I’ve lost count of how many breweries I’ve visited and toured over the years, but while I can never resist the temptation to visit a new one, it’s almost always a sobering experience. Maybe it’s just that my expectations are too high, but can you blame me? Just look at those bottles with their elegant labels. Pour yourself a glass of that ambrosia, breathe in its scent, taste its magic. And then visit its origin, stranded in a sea of industrial warehouses or soulless business park strip malls next door to carpet wholesalers and discounted auto part shops. The sterile ambiance of the modern-day brewery so often clashes with the heady romanticism of the product they so artfully craft.
All save a select few, that is. And the Cantillon Brewery in Brussels, Belgium, has to be near the top of that list.
For those not already in the know, Cantillon is famous among die-hard aficionados for a style of beer called Gueze, which is not to be confused with the sour, salty German-style Gose that has become especially ubiquitous here in the Northwest. Gueze is a sour beer style as well, but far more complex, as it’s a blend of one-, two-, and three-year-old Lambics.
Familiarity with Lambics amongst the mainstream population begins and ends with Lindemans’ output of sugary, fruity, wine-cooler-ish beers. But a true Lambic starts out unblended with any fruit and is typically very dry, with a lingering, sour tanginess as a result of yeast strains like Brettanomyces Bruxellensis and Lambicus that are either pitched by a brewer to induce fermentation or, in the case of Cantillon, are already prevalent in the air and ferment the exposed wort naturally. This beer is allowed to age for at least three years in used wine and cognac oak barrels, picking up the subtle flavors of the spirit-drenched wood in addition to evolving flavors from the yeast’s esters.

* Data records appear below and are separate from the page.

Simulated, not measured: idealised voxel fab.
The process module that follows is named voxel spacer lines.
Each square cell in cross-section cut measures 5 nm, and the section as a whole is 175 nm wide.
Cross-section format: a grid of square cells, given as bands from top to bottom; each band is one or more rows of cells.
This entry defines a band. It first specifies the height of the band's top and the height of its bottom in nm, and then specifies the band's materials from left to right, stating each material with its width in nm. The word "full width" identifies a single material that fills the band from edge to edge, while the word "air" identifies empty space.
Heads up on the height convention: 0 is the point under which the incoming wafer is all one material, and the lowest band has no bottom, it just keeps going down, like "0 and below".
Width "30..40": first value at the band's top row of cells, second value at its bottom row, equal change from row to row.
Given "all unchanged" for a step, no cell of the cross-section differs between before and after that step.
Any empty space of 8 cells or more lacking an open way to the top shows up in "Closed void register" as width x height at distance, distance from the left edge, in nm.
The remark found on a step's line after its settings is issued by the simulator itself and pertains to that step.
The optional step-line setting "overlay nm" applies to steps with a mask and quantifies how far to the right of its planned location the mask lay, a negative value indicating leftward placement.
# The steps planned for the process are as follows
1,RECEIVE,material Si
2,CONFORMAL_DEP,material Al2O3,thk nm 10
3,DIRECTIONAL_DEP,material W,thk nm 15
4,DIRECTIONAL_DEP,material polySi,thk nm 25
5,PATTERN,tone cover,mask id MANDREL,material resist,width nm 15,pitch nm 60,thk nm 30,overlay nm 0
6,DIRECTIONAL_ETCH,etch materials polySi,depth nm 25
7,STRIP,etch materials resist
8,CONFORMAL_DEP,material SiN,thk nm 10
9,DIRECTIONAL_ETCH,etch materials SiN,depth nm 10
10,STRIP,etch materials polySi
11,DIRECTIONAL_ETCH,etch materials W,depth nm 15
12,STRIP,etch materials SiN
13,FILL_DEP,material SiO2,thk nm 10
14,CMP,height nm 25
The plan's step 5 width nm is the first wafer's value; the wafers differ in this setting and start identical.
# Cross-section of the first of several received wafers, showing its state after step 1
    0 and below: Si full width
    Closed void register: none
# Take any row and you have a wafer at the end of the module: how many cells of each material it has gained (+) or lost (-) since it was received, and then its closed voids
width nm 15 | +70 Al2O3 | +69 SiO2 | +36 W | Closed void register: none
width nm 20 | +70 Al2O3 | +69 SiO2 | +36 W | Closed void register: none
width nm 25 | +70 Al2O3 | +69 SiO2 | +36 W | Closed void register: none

If three years sounds like a long time to wait for beer, it is. By comparison, most “barrel-aged” beers from American craft brewers are only in barrels for a few months to a year at the most. The expense, storage space, and care that goes into storing a beer for even that amount of time is tremendous, especially compared to the speed with which brewers can produce, keg, bottle, and ship out standard ales. It’s the reason that breweries focus on a standard line of quick moving product and then use the resulting revenue to fund their barrel-aging passion projects.
Well, most breweries do it that way. Cantillon doesn’t even produce saisons, blondes or white ales, let alone IPAs, amber ales or stouts. The brewery’s youngest beer is a two-year-old Lambic blended with cherries, a.k.a. Kriek, and unlike practically every other brewery in the world, Cantillon only brews two-and-a-half seasons out of the year.
Clearly, these guys are playing by a different set of rules. And of course, that knack for What-The-Fuckery carries over to the brewery tours as well.
Now, stop me if this doesn’t sound familiar, but my tour experience usually involves some jackass teenager who’s not even old enough to drink ostensibly teaching me how beer is made… and then managing to somehow get most of it wrong.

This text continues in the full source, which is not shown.